Tuesday, 1 April 2014

Women’s Contribution to the Ordained Ministry (Church of England)

The House of Commons held a Westminster Hall debate on Women’s Contribution to the Ordained Ministry (Church of England) recently. The Hansard transcript is available here, and there is a video recording here.

WATCH issued this press release:

Westminster Hall Debate: Women’s Contribution to the Ordained Ministry (Church of England). Thursday 20 March

I hope our debate has sent a message to the 4,200 ordained women that we greatly value what they do. The Church of England needs to embrace the gifts that men and women bring”, Caroline Spelman MP for Meriden.

WATCH congratulates Caroline Spelman MP and other Members of Parliament for taking part in the Westminster Hall debate on the role of ordained women in the Church of England over the past 20 years. Ordained women across the country will be affirmed to hear the many appreciative comments made on their contribution within Church and Society that has ensured that the priestly role has become “Transformational”. We hope all ordained women will welcome the recognition given in the debate that their work and ministry now seen as, “a valued, valuable and wonderful part of church life”. WATCH also concurs with the comment that much still needs to be done to ensure that the glass ceiling does not remain in place.

In the debate hope was expressed that the proposed legislation coming before the General Synod in July will go through. We welcome the assurance given by the Second Estates Commissioner, Sir Tony Baldry, that all efforts will be made for the Measure to be fully properly considered, approved and passed into law well before Christmas. Sir Tony also offered the hope that we will see the first women bishops consecrated shortly thereafter.

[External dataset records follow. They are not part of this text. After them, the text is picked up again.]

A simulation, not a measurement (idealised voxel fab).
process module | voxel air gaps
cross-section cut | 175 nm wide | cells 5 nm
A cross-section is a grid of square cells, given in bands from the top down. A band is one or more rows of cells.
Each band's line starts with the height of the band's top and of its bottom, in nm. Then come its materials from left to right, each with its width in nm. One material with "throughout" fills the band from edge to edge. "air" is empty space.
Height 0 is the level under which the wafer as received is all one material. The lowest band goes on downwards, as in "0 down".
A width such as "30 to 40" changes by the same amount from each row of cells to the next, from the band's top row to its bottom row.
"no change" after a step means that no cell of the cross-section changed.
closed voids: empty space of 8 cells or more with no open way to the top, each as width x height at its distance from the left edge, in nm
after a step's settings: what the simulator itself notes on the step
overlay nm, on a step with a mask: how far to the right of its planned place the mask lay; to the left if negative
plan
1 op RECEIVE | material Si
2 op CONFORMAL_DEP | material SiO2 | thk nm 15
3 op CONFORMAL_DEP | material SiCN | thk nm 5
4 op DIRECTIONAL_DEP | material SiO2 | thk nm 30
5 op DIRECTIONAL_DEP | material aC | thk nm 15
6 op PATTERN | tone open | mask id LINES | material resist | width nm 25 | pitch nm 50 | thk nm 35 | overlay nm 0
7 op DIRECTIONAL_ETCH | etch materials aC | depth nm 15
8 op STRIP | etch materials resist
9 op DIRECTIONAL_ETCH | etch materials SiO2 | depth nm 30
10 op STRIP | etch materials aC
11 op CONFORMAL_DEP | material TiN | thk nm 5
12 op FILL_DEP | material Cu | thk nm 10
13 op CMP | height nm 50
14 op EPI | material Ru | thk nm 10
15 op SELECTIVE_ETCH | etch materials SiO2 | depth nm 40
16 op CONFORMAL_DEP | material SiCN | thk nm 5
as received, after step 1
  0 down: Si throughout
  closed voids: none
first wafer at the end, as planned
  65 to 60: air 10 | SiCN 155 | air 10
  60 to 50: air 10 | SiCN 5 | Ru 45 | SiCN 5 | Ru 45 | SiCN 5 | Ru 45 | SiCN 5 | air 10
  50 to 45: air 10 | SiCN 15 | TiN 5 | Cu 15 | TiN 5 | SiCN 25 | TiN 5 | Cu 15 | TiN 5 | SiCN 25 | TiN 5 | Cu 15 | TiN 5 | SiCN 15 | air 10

We appreciated his reading from the New Testament showing the loyalty of the women who stood witness to Christ’s crucifixion, and how Mary Magdalene was the one sent to the disciples to tell of his resurrection. In this context, we welcome and fully endorse his comment that the last 20 years have demonstrated that women priests are well able to proclaim the risen Christ throughout the land. By their ministry they have made and continue to make an enormous contribution to the life of the Church, community and country.

WATCH welcomes the appreciation of its long years of campaigning work, together with those supporters in Deanery, Diocesan and General Synods who wish to see women enter the Episcopate.

We concur with the commendation of The Archbishop of Canterbury for the “urgent and effective manner” in which he has worked for the new legislation since his appointment.

Sally Barnes coordinator of the WATCH Parliamentary Task Force said,
WATCH would like to thank those Members of Parliament who took part in this debate for the many affirming comments made from their personal contacts with ordained women. We are all heartened to know that after so long the value and worth of their vocations have been so emphatically recognised, along with their spiritual, pastoral insights and gifts. We look forward to the same recognition being given to those women who will be appointed as bishops and to the time when the Church of England will have finally broken the stained glass ceiling of discrimination. Then we, with so many others, will rejoice fully.

Steve Doughty of the Daily Mail reported that Church is ‘running out of men to be bishops’: Labour MP uses debate on women being consecrated to says Anglican talent pool is drying up.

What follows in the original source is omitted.